Thursday, August 24, 2006

Hard Morning

Joined a temple this morning
Had planned to do this for some time
Jacob is starting preschool at a Jewish school
and I really wanted to start taking the boys to services
especially on holidays

When Joe and I got married
we weren't religious at all
but we always said that once we had kids
we'd start practicing Judaism again

I've been trying here and there
but now we can really get involved
and the boys can understand the holidays that we celebrate

Back to my hard morning

I had to meet with the director to discuss my finances
and she was wonderfully warm
and sweet and kind
She got me a very discounted rate
and signed me up

But then
she checked of the "single" box on the application
and I welled up

This was something we were going to do together
Joe and I
I shouldn't be having to ask for financial help
from the nice lady
She shouldn't have to check off the single box
like it means nothing

Sometimes the reality of my life hits me
like a huge smack in the face

I went to school and cried in my classroom
and then felt nothing the rest of the day
no joy
no sadness
just nothing

It's those damn little things again
The little things that aren't so little

does this post make any sense?
-b

p.s. Michele, I told the woman at the temple that one of the members of my support group was married to the architect who designed the addition. She said, CM's wife? And then got all teary talking about how wonderful he and you were. It was nice to see what an impact he had on her. And the building was beautiful. He was so talented.

8 comments:

M said...

I'm sorry it was a hard day.

It never makes sense. It's never right. Sometimes it seems like it just keeps getting more and more wrong. Sorry. :o(

Anonymous said...

B, big hugs. Every day means something to you and Joe, and every day hold that close to you.

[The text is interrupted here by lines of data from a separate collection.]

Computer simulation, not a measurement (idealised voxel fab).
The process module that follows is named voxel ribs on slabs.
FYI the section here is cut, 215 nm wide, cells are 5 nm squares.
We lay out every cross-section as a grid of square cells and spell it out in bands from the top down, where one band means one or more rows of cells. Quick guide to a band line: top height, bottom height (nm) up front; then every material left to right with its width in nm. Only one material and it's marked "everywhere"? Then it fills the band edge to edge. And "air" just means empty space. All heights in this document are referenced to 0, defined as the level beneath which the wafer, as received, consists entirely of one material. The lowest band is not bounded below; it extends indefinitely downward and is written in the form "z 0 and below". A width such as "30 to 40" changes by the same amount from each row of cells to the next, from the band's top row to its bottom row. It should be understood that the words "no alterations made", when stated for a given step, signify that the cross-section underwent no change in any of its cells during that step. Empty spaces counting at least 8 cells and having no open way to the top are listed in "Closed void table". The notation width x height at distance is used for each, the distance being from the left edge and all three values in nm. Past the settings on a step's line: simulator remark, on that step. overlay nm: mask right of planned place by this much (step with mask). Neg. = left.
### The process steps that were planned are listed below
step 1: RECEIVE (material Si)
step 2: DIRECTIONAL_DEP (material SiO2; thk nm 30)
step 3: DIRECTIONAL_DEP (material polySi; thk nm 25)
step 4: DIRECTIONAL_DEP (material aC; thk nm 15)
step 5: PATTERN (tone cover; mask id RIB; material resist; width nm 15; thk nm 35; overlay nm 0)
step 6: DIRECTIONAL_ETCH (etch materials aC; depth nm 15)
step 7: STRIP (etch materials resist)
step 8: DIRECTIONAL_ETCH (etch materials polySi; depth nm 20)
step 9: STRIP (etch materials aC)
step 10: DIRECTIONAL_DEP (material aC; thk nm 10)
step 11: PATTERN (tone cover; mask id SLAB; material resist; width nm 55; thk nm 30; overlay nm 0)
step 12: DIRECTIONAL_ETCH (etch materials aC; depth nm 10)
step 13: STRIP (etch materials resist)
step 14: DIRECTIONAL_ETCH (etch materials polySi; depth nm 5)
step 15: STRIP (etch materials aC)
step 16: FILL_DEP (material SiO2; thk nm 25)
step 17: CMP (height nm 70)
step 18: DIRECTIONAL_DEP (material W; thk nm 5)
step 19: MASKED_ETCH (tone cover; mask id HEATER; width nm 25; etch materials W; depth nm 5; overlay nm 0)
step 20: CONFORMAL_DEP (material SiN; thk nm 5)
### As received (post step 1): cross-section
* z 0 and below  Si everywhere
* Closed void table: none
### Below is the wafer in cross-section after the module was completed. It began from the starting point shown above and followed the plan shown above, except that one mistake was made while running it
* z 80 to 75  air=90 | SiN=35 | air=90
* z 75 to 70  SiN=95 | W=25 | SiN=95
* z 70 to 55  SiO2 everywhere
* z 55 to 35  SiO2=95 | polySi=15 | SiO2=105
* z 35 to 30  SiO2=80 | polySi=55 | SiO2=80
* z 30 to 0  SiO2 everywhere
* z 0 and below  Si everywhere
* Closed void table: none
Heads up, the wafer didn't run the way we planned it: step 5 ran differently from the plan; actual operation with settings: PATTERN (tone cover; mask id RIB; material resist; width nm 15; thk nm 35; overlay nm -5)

The single box does NOT MEAN ANYTHING!!

It's a teeny tiny part of your family, but it does NOT define you or your family!!!

You, Jacob and Joshua are a complete family because you make it that way every day!

Anonymous said...

down with annoying little boxes, that have no purpose, or define you in any way!

b said...

Anonymous, I totally agree!

Anonymous said...

Yep, your post makes COMPLETE sense...especially the part about feeling NOTHING...

I hope that your involvement at temple will provide wonderful things for you and the boys.

And how cool about Michele's husband...

Mrs. G.F. said...

Stupid little box.

I hate being defined and "boxed" in someone else's definition of me.

I don't like it for you either.

It's the little things that make or break.

Soon, I think, there will be little things making you smile, and making you happy.

Erin said...

That's annoying. I'm sorry you had a hard day, but I agree with the rest that the box means nothing. It doesn't define you or your life. Joe with be with you regardless of the little box. (((hugs)))

4texans said...

I'm sorry (((hugs))). That's nice that your son will be going to a Jewish school.